Analyze a distribution
Analyze the distribution of numeric properties that describe people, their behaviors, and how they traverse through your experience using Scuba's distribution view.
Why use distributions? Sometimes it’s not enough to know what the average user is like in your experience. For example, if you have different user segments who exhibit different behaviors, you might find that there are different modes according to your usage metrics. Or you might want to look for power users who act like extreme outliers. Distributions can help illuminate these cases.
Use distribution view
To get started:
In the left menu bar, click Apps, then in the center panel click Distribution.
In the Event property field, pick an actor property, event property, or flow property. Only numeric properties are available.
In the Starting and Ending fields, select a time range you want to examine that property over.
Hit GO. Scuba suggests a default binning and displays a histogram.
For example, say your data set has an actor property BodyHeight. In this example, you might select a BodyHeight actor property. When you press GO, you’ll see a histogram of your user height.
Adjust the range
To look at one part of the distribution, you can apply a filter to your property. You can do this in either of two ways:
You can explicitly define limits, using the "Filtered to" line in the query builder. For example, if BodyHeight is in units of inches and you want to look at people greater than 6 feet tall, apply “Filtered to BodyHeight is greater than 72” to the original binning property.
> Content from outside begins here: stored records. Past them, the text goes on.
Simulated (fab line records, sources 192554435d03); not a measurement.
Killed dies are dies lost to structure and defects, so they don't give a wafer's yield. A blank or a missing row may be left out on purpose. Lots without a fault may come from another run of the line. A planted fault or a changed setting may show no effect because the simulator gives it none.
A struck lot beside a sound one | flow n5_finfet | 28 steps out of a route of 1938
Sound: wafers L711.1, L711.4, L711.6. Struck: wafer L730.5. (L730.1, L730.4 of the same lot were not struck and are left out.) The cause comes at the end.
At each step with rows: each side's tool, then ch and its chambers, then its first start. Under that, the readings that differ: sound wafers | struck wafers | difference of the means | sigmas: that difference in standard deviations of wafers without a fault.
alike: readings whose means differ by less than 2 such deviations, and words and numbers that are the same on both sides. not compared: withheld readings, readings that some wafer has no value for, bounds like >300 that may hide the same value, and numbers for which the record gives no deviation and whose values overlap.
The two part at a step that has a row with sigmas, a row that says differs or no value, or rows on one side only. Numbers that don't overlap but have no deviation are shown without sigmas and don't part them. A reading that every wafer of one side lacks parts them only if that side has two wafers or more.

Or, to zoom in on any particular bin, click the bin and then click Zoom in. Scuba applies the relevant filters in your query.
Whichever way you filter the range, zoom out by clicking the trash icons next to the value filter.
Note that ranges (and percentiles) identify inclusive and exclusive elements. A bracket indicates an inclusive range, and a parenthesis indicates an exclusive range. For example, integers described with this notation are as follows:
(0, 3) = 1, 2.
[0, 3) = 0, 1, 2.
[0, 3] = 0, 1, 2, 3.
Adjust display units
At the top right of the screen, click Chart options to adjust the units that the chart displays in. The top sections of the chart options dialog is standardized across Explore and apps, and the section on the bottom is specific to distribution view. Combinations of chart options unlock a variety of display options.
To display the y-axis in percentiles:
At the top right of the screen, click Chart options.
Under Format, change auto to percent.
Under Additional Distribution View Options:
Select Show normalized distribution.
Select Show cumulative distribution.
Regardless of the chart options selected, the tool tip always displays the percentile (along with normalized percent and cumulative).
To adjust the binning while you are zooming or adjusting the range, click Modify Bin+Measure.
You can adjust the bin size or count. When you pick one, Scuba automatically recalculates the other based on the range of values in your bin property and applied filters.
Adjusting binning also lets you create interesting analyses. When investigating event properties, you can bin by either a count of all events, over a property, or over a calculation of a property.
Example: Analyze song lengths
As a basic example, consider a music service dataset with an event property called SongLength.
If you are interested in the distribution of songs played over the past couple weeks, irrespective of the unique songs, then distribute across SongLength, using the default query.
However, if you are more interested in seeing the distribution of unique songs, then click Modify Bin+Measure. The default measure specified is count of events. To count the unique songs played, in the Measure field, select Song. As a result, you will get a distribution of SongLength for unique songs.
Bin by a calculated property
You can go beyond counting unique things: you can sum or average different properties over your binning property. Do this by creating bins based on a count or other function (sum, percentile, and so on) of a specific attribute.
Let’s return to our original example binning property: SongLength. To learn how SongLength relates to total play for all song plays, adjust your measure to sum of SongLength. Your resulting distribution might not look like a Gaussian curve anymore, but you might be able to discover whether your users spend more time playing shorter or longer songs.
Example: Find total spending per age bracket
For example, consider a commerce dataset with an event property called Age.
If you are interested in the distribution of all types of events, you can select the Age event property and filter to all events.
But you can also find the distribution of total money spent per age bracket, as follows:
Under Distribute a property, click the first line and select the Age event property from the dropdown.
Filter to events with action that matches purchase_confirmed.
In the line that says Filtered to all events, click all events and type action to find the action event property.
Select action from the list. The UI updates to say Filtered to events with action that matches ...
Click the ellipses and select the value of interest from the dropdown. In this example, the value is purchase_confirmed.
Click Modify Bin+Measure.
Adjust the Binning: count to 10 and size to 5 to see fewer bins with more data in each.
The default measure specified is Measure count of events. Modify to Measure sum of price as follows:
Click count to access the list of available functions.
Click events to access the list of available properties.
Start typing and select price.
The result is a distribution of total money spent per age group in August 2021.